Waders consume prey in droplets lifted from the water.
Birds can beat gravity in ways other than flying — some waders can also make food travel upwards by quickly opening and closing their beaks.
To investigate how this could happen mathematician John Bush from the Massachusetts Institute of Technology, Cambridge, and his colleagues watched a range of wading birds with long, thin beaks.
To catch prey in open water, the birds swim quickly round in tight circles to create a vortex that drags small insects and crustaceans towards the surface. With beaks unsuited to sucking, the birds instead peck repeatedly at the water surface while opening and closing their beaks. This opening and closing causes droplets, and their contents, to travel up their beak into the bird's mouth, in an anti-gravity conveyor belt.
Bush and his team created a stainless-steel beak to recreate the birds' feeding motion. They found that the food-containing droplet can defy gravity thanks to slight changes in the water’s surface tension when it is in contact with the beak. “It’s a little bit subtle,” says Bush. The results are published in Science1.
Small water droplets, when in contact with a surface, are dominated by a phenomenon called contact-angle hysteresis. The uneven nature of surfaces means that the angle that the drop makes with the surface is not the same everywhere. As a drop grows in size, the angle increases until a critical point known as the advancing angle is reached.

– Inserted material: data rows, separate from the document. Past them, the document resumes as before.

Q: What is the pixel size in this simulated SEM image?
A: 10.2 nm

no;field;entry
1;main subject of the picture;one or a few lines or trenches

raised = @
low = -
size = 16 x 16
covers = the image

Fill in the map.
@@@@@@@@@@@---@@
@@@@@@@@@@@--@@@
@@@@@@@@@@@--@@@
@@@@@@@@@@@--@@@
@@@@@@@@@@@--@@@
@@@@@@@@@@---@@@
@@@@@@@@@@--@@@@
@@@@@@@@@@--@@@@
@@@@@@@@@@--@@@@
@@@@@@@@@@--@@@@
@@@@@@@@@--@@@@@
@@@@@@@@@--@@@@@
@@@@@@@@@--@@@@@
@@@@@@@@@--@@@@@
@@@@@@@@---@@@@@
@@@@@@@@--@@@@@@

At that point the drop starts to move to accommodate the extra liquid. Likewise, if some liquid is taken out, at some point a critical angle, the receding angle, is reached, and the drop will move up the beak to overcome this. The net force created by these different angles is what holds a raindrop in place on a vertical window pane.
When the waders in Bush's study close their beaks, the droplet is squeezed until the advancing angle is reached in the water at the beak's tip (see video). The leading edge of the droplet moves up the beak, but the other end stays put. Likewise, when the beak is opened slightly, the trailing end of the droplet at the widest part of the beak reaches the receding angle and shifts up the beak while the other end stays still.
It works best for beaks measuring between 2 and 8 centimetres in length, the researchers add.
Tweezey does it
“When the beak is moved in this tweezing fashion, the drop inches up slowly, one side at a time,” explains Bush. “There is only a very fine range of angles for which it works,” he adds.
This ratchet feeding mechanism depends on the surface of the beak, and so birds that rely solely on this mechanism for feeding could be at risk if the birds come into contact with oil spills, says Bush: “If you drop the beak in oil these birds can’t feed.”
Improved knowledge of surface tension and contact angles could lead to self-cleaning windows, fluids that can slip unhindered through tiny pipes or even surfaces that are sticky to liquids in one direction but not in the other.
Prakash, M., Quéré, D. & Bush, J. W. M. Science 320, 931–934 (2008).